A group of Democratic senators sent a letter to Majority Leader Harry Reid, D-Nev., and Minority Leader Mitch McConnell, R-Ky., asking them to protect the Federal Communications Commission's efforts to implement the net neutrality rules it passed in December.
An amendment to the Continuing Resolution to fund the federal government that recently passed in the House calls for all funding for the FCC's implementation of net neutrality to be withheld. The Senate has yet to debate the measure.
Sens. John Kerry, D-Mass., Ron Wyden, D-Ore., Maria Cantwell, D-Wash., and Al Franken, D-Minn., signed on to the letter that also mentions efforts to permanently defund net neutrality implementation through a Congressional Review Act.
"We write to object strongly to the use of the appropriations process or the Congressional Review Act to keep the Federal Communications Commission (FCC) from doing its job," the letter says. "We ask you to object to any similar efforts here in the Senate. Such action aims to strip the FCC of its legal authority over modern communications and hand control of the Internet over to the owners of the wires that deliver information and services over them."
But Rep. Cliff Stearns, R-Fla., a coauthor of the amendment with Rep. Greg Walden, D-Ore., disagrees, saying the FCC has overstepped its bounds with the net neutrality decision and that the Web "does not need to be regulated by an unelected group of federal bureaucrats."

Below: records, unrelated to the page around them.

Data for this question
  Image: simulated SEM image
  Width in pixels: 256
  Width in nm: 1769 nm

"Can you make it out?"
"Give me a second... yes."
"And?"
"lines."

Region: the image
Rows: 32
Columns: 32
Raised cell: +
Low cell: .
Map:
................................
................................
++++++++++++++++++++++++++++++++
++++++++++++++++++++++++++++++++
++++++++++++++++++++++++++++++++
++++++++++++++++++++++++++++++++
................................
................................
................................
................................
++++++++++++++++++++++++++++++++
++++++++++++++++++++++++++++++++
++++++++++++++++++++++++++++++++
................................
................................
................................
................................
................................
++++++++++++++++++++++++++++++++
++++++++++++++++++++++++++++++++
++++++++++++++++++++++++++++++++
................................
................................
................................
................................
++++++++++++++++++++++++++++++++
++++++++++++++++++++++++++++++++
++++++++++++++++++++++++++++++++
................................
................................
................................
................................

"Before imposing any regulation on the Internet, it should be authorized and approved by Congress, and only after holding deliberative hearings and with a vote by elected officials," Stearns said in a statement following the amendment's passage.
The senators' letter counters that idea saying it handcuffs the FCC, keeping if from fulfilling its mission.
"We are willing and interested in working with our colleagues on modernization of the Communications Act," the letter said. "But that does not mean that the agency should stop doing its job under current law."
In December FCC commissioners voted to approve net neutrality in a 3-2, party-line vote.
Net neutrality affects communication companies that run information networks allowing the Internet to function. It would require them to treat all information flowing through their systems equally, giving them less control over the content that passes through. Some say that makes the FCC a cop regulating Internet traffic.